They were not. Caught between two warring nations whose customs were equally incomprehensible to them, the North American natives were again and again forced to pick sides. Some tribes chose to fight with the French, and some with the English, but all the tribes fought for their own best interests as they saw them. And although the war was a clash between European rivals, Indians were in it from the first; in fact, the war actually began in America in 1688, while Europe was at peace and England still had a Catholic king.
Although it had at first been sluggish in colonizing the New World, by the 1680s France had established strong bases in Montreal, Port Royal, and Quebec. The British had forestalled French expansion north of Quebec by opening a trading post at Hudson Bay in 1670, but the St. Lawrence and Ottawa rivers gave France access to the immense reaches of land in the interior of the continent. The English had a long Atlantic coastline, but the French meant to see that their ancient rivals stayed behind the Appalachian mountain barrier.
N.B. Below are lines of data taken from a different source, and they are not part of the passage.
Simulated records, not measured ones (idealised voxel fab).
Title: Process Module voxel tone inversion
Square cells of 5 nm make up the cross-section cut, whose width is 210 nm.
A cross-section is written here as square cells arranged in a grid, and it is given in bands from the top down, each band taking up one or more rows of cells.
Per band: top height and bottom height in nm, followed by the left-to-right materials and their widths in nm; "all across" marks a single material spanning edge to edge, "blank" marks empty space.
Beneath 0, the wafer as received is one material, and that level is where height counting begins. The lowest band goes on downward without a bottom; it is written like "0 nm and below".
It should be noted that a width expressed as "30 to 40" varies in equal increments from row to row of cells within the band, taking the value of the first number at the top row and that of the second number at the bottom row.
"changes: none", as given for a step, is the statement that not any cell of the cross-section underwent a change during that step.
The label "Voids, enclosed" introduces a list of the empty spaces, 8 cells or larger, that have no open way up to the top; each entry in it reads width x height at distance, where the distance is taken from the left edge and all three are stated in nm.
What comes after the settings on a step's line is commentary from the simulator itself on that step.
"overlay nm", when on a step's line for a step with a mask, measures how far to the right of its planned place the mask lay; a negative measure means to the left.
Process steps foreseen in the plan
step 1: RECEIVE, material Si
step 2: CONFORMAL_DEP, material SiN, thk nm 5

The English, in turn, were ever on guard against French encirclement, and none was more vigilant than the autocratic Sir Edmund Andros, who as New York’s governor had persuaded the Mohawks to side with his English settlers during King Philip’s War. James II of England had appointed Andros governor of all the northern colonies from New Jersey to Maine, with orders to prevent any French encroachments. This Andros did with hawkish efficiency.
In April 1688, he moved north with a company of soldiers to Penobscot Bay, where Frenchman Jean-Vincent d’Abbadie, baron de Saint-Castin kept a trading post at what is now Castine, Maine. Saint-Castin had established his post on land Andros felt had been granted to the duke of York and had gotten rich from the fur trade. He had married the daughter of a chief and was well loved by members of the Abnaki confederacy of eastern Indians. As an observer wrote in 1684, they were the “most powerfull, politick, warlike and numerous nation of Indians since the Narragansetts are broken, and influence and steer all others that inhabit the English Plantations or Colonies.”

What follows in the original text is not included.